At a workshop on dog temperament, the instructor noted that a test for a canine’s disposition was for an owner to fall down and act hurt. A dog with poor temperament would try to bite the person, whereas a good dog would lick his owner’s face or show concern.
Once, while eating pizza in the living room, I decided to try out this theory on my two dogs. I stood up, clutched my heart, let out a scream and collapsed on the floor.
The dogs looked at me, glanced at each other and raced to the coffee table for my pizza.
“Has your son decided what he wants to be when he grows up?” I asked my friend.
“He wants to be a garbage man,” he replied.
“That’s an unusual ambition to have at such a young age.”
“Not really. He thinks that garbage men work only on Tuesdays.”
A social worker from Ohio, who was recently transferred to the mountains of North Georgia, was on the first tour of his new territory when he came upon the tiniest cabin he had ever seen in his life. Intrigued, he went up and knocked on the door.
“Anybody home?” he asked. “Yep,” came a kid’s voice through the door.
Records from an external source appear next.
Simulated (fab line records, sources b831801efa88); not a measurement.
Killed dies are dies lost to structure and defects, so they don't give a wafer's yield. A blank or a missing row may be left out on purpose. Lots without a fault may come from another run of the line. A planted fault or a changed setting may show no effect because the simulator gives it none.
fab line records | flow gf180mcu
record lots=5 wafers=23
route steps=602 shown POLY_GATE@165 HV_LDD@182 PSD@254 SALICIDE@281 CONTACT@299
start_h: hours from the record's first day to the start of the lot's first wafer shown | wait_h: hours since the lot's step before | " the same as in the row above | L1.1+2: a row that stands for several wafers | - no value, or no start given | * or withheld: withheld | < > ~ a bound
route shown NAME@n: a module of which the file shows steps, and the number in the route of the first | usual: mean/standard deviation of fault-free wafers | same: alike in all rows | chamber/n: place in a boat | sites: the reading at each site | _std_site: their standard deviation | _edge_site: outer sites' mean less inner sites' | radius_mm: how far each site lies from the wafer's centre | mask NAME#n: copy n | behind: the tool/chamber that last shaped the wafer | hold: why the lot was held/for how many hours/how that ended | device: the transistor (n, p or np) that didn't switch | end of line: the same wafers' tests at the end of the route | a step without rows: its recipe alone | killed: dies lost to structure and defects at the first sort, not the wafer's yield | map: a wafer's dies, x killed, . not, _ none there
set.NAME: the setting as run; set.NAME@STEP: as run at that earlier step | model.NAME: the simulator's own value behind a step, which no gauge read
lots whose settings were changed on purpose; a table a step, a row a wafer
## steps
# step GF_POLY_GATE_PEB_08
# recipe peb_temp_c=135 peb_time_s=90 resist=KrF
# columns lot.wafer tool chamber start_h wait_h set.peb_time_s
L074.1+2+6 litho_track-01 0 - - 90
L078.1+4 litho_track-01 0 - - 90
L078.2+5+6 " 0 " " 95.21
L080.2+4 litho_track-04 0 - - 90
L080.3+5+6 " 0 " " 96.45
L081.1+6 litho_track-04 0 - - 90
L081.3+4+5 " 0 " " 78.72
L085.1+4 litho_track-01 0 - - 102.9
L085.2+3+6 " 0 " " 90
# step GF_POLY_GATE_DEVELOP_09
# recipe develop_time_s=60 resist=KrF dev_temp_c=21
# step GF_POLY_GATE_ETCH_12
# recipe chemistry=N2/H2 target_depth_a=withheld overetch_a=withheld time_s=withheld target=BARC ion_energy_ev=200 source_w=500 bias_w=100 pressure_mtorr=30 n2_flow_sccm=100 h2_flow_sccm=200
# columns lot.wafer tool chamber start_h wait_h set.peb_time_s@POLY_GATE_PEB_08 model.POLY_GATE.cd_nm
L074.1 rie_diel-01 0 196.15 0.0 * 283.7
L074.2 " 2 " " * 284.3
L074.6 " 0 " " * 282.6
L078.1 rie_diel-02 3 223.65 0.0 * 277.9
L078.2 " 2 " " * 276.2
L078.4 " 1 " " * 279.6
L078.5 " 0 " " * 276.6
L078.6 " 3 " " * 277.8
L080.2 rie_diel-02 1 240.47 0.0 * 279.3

“Is your father there?” asked the social worker.
“Pa? Nope, he left before Ma came in,” said the kid.
“Well, is your mother there?” persisted the social worker.
“‘Ma? Nope, she left just before I got here,” said the kid.
“But what,” protested the social worker, “are you never together as a family?”
”Sure, but not here,” said the kid through the door. “This is the outhouse.”